Great Turnstile, WC1
Often, I find with London’s streets that the derivation of their names is nothing other than the bleedin’ obvious but that the point of interesting lies in the why and what went on there. Take Great Turnstile, for example. This street, little more than an alley in truth, is to be found on the south side of High Holborn, leading to the northern end of Lincoln’s Inn’s Fields. There is also a Little Turnstile, just before Holborn tube station, again on the south side of High Holborn and, to complete the set, next door New Turnstile.

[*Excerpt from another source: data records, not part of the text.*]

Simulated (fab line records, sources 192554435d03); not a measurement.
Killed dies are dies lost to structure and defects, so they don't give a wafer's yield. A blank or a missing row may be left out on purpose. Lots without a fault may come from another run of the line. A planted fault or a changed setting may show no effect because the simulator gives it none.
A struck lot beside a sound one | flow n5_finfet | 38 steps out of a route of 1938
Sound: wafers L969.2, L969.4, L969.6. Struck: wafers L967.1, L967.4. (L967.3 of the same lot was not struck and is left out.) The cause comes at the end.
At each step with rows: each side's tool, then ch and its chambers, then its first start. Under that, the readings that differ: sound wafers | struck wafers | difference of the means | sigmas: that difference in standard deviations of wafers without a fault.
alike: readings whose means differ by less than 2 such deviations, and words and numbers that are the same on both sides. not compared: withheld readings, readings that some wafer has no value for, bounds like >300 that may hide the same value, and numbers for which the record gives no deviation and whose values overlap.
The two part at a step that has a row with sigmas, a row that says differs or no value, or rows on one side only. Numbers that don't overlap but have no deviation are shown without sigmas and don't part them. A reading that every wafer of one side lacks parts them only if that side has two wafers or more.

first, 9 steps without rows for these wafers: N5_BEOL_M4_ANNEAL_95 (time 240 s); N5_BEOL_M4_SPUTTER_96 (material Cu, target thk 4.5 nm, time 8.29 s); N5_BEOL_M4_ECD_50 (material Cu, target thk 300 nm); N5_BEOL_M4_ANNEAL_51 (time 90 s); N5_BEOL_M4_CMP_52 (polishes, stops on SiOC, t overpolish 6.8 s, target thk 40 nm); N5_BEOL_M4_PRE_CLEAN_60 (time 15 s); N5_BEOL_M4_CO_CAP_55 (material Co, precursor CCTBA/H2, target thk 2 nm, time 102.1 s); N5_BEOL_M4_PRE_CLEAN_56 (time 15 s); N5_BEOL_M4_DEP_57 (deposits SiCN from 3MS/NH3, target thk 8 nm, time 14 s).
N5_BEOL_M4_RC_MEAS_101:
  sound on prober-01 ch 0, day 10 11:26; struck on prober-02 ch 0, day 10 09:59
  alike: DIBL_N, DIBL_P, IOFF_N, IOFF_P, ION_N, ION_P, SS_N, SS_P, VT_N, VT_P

It will probably come as no surprise that Great Turnstile got its name from a turnstile sited there and was intended to stop cattle grazing in the fields of Lincoln’s Inn wandering into Holborn. Records dating to 1522 give what is now Great Turnstile the name of Turngatlane and it is probable that buildings were not erected in the vicinity until after 1545. One of the earliest and more reliable maps of London, the woodcut map of London from 1560 known as the Agas map but almost certainly not the work of the surveyor, Ralph Agas, shows two turnstiles in situ.
A plan of the area between the two turnstiles dating from around 1590 shows there was a row of houses along the stretch together with an orchard. Although this conjures up a picture of a bucolic idyll, muck and stench was never far away. The Survey of Crown Lands from 1650 refers to a property which was adjacent to Little Turnstile and records that it was built on land “heretofore a ditch or common sewer and filled upp”. The New Turnstile, as befits its name, was a Johnny-come-lately, built in 1685, and probably took its name from the streets around it rather than because it was an acting as a new and improved cattle prevention measure.
From the seventeenth century the Turnstiles played their part in the flourishing London book trade. One such publisher was George Hutton who set up shop at the “Sign of the Sun within the Turning Stile at Holborne” in the 1630s. John Bagford had a shoe shop in Great Turnstile but he was also branched out to be a bookseller and a collector. He amassed two collections, one of ballads and the other of title pages of books. The latter collection led William Blades to call Bagford a “wicked old biblioclast”, a wonderful term for the shocking crime of defacing and breaking up books. Whether Bagford was a biblioclast has never been conclusively established. No 10 Great Turnstile, for much of the twentieth century, was the home of the New Statesman magazine.
Great Turnstile was also known for the manufacture of scientific instruments. The father of civil engineering, James Smeaton, set up shop in the eighteenth century to make what were termed at the time philosophical instruments, a path followed in 1854 by the incumbent of Number 3, Great Turnstile, one William Ford Stanley. He produced drawing instruments initially from wood but when he turned his attention to aluminium, his instruments were so accurate that his business flourished. Within a decade Stanley had several factories in the area and a total of three shops on the street, becoming along the way the largest instrument maker in the world. In 1914 the journal American Machinist called his first shop a landmark in engineering.
These days Great Turnstile is a rather anonymous collection of modern office blocks and barely hints at its more colourful past. At least the name lives on.